The UN estimates countries will not meet their emissions targets
Greenhouse gas emissions from industrialised nations are likely to grow over the next few years, despite international agreements such as the Kyoto Protocol, says a United Nations report.
The findings come as 190 member countries of the UN Climate Change Convention meet in Germany to discuss detailed plans for cutting emissions.
The UN report - published on the eve of the meeting - says emissions in industrialised nations are estimated to grow by around 10% by the year 2010.
Although the Kyoto Protocol - signed in 1997 - has begun to shape world climate policy, it has not yet been ratified by enough countries to become international law.

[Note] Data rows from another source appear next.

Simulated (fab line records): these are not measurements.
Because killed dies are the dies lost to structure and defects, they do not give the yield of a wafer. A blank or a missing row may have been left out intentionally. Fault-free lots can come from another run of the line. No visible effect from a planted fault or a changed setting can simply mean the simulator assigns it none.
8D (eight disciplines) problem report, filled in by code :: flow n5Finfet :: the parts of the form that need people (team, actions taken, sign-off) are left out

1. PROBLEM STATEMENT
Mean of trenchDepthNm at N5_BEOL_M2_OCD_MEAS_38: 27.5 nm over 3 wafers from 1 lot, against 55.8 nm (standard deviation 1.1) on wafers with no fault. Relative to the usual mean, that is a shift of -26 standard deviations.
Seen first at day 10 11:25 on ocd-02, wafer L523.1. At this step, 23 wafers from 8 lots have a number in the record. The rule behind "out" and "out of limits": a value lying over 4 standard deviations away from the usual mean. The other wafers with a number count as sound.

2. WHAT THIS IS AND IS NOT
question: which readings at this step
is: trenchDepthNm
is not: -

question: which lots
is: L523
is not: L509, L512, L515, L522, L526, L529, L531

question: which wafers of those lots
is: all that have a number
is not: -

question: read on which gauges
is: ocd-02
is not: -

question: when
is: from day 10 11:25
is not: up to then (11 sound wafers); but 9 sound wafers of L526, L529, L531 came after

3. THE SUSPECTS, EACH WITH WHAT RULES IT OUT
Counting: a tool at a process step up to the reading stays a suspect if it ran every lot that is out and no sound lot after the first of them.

The report found that developed countries as a whole had succeeded by 2000 in one of the convention's first goals - to bring greenhouse gas emissions down to 1990 levels.
This was due in part to decreasing emissions from former Soviet bloc countries as their economic outputs sharply declined, said the report.
But there were hefty rises in emissions from countries such as the United States and Australia, which have refused to sign the Kyoto agreement.
Even some nations that have ratified it - such as Canada and Japan - still permitted major increases in greenhouse gases, said the report.
With the Eastern European economy now starting to recover, and member countries themselves predicting a rise in emissions, the UN says the targets set by Kyoto will not be met.
"These findings clearly demonstrate that stronger and more creative policies will be needed," said Joke Waller-Hunt, executive secretary of the convention.
To become binding, the Kyoto Protocol needs to be ratified by states accounting for more than half the industrialised world's 1990 emissions levels.
It is currently waiting to be ratified by Russia - a move that would make it law, and allow for a raft of tougher measures to cut greenhouse gases.